It is important therefore that care should be taken to ensure prudent border management, all the more so because it is an open border, almost unique in this day and age, that underpins the relationship.

Deuba is a practised statesman who has steered his country in many capacities over the last several decades, so there is considerable expectation that his visit will yield important results. Both sides are well aware of the great importance of their relationship and both have done what they can in recent months to add a new dimension to their long-established ties, with Prime Minister Modi especially solicitous in promoting the cultural intimacy that gives special flavour to the connection between the two countries.
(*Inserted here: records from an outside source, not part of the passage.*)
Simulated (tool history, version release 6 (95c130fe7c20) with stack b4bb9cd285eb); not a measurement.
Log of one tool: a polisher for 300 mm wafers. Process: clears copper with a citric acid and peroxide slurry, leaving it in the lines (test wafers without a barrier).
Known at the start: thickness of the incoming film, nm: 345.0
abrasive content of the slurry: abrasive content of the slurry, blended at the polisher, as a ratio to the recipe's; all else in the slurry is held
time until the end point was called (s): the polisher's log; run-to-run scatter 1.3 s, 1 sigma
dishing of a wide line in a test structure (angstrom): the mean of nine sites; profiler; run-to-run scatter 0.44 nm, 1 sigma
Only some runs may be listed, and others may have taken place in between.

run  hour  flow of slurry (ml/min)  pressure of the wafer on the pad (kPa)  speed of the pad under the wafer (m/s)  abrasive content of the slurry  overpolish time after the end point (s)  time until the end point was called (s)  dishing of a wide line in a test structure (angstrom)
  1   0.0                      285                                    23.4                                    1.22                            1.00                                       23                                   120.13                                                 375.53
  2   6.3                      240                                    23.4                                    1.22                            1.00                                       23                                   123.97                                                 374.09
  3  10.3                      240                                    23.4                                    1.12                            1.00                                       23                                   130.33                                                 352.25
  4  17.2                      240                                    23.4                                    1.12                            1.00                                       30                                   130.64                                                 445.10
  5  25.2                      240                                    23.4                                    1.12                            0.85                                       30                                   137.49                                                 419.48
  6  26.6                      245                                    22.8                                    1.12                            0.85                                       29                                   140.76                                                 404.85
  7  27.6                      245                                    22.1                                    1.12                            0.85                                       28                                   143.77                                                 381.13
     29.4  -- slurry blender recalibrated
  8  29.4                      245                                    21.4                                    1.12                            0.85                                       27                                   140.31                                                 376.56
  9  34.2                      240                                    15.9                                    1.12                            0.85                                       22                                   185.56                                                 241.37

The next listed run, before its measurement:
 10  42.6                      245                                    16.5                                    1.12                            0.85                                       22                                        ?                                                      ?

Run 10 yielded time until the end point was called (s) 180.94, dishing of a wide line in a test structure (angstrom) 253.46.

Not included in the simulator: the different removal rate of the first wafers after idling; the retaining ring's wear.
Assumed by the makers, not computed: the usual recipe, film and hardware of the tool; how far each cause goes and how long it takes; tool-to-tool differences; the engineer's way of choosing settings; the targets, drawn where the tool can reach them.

Nevertheless, there are some recent scars that need to be removed, none more prominent than what is regarded in Nepal as a blockade by India that did great harm to that land-locked country. Revival of the traditional closeness when each side could always count on receiving succour and assistance from the other would be a welcome result of the Deuba visit.

Beyond the necessary repair work, there is a substantial menu of major development schemes that await attention, with the potential of transforming the economic prospects of Nepal and the contiguous parts of India.

The two countries have been labouring for some half-a-century to bring to implementation a major hydroelectric project on the Mahakali, a border river, which was finally agreed as long ago as 1996 but still awaits final conclusion.

There is a treaty that commits them to the project but they have as yet been unable to agree on a Detailed Project Report (DPR) that would guide the work. This is a real pity because the Mahakali agreement represents a breakthrough, establishing mutuality of interest between the two parties that transcends their occasional doubts, including minor differences relating to the border alignment in the project area.

Unfortunately the spirit of accommodation that guided the framing of the Treaty was not carried over into the making of the DPR, but Mahakali remains perhaps the most promising joint enterprise and it would be an important step in bringing the two countries into closer alignment with each other.

Water is the big resource that can take India and Nepal, and their entire region, into a new era. Responding to changed circumstances, Nepal has been enterprising in its search for new economic opportunity as may be seen in its readiness to permit expanded tourism in its matchless mountains and accept the support of numerous external agencies in its development process ~ this from a country that until well into the 20th century was famously inaccessible to outsiders.

Today, as the experience of Mahakali shows, Nepal is open to joint projects with its neighbours, especially India, and it has now acquired the capacity to make its own judgment about these projects, which makes it more questioning of advice it may receive from outside. That is only as it should be, but it has also slowed down the development process, for the all important resource of water has remained largely undeveloped.

Elsewhere in the Himalayas, neighbouring Bhutan has been able to make judicious use of this same natural resource, with the result that it now has a per capita income far in excess of Nepal’s, which was once ahead in the development process, and has also outstripped India with its more varied and much more extensive resources.

Meanwhile, China has begun to cast a longer shadow in the Himalayas. Its recent foray into the Doklam area follows a series of efforts over many years to establish a footing in Nepal and tie that country more firmly to its northern neighbour.

With that has come the prospect of China providing an alternative opening to the world to supplement, perhaps rival, the established access through India. Such developments have important strategic implications that will be hard to ignore when Deuba visits India, and which underline the abiding need to preserve and further strengthen the unique ties between India and Nepal.

Reports from Kathmandu suggest that Deuba may raise the matter of Lipu Lekh during his visit, which is the pass through the high mountains leading on to the pilgrimage sites of Kailash and Mansarovar.

Access to the pilgrimage places is a matter of great importance for the large numbers of Indian pilgrims who undertake the journey every year, and recently the Chinese authorities have discouraged pilgrimage along the alternative route through Nathu La pass, so this may be a live issue for the two leaders to discuss.

There will be a good deal more on the table, and the Deuba visit can be a very important one. If it goes well, it can unlock the way to major bilateral projects like the Mahakali, for which much of the ground work has already been done and what is needed now is a demonstration of political will to take matters forward.

This is something that needs to be undertaken in equal measure by both parties, with full regard for the sensitivities on both sides.

For India it is important that the top-level talks during the visit should strengthen the historic strategic closeness of the two countries. The opening up of South Asia, and of the Asian region as a whole, means that more players have entered the scene and seek an enhanced role for themselves.

India will need to be supportive of Nepal’s aspirations while ensuring maintenance of the close mutual understanding that must lie at the core of the bilateral relationship.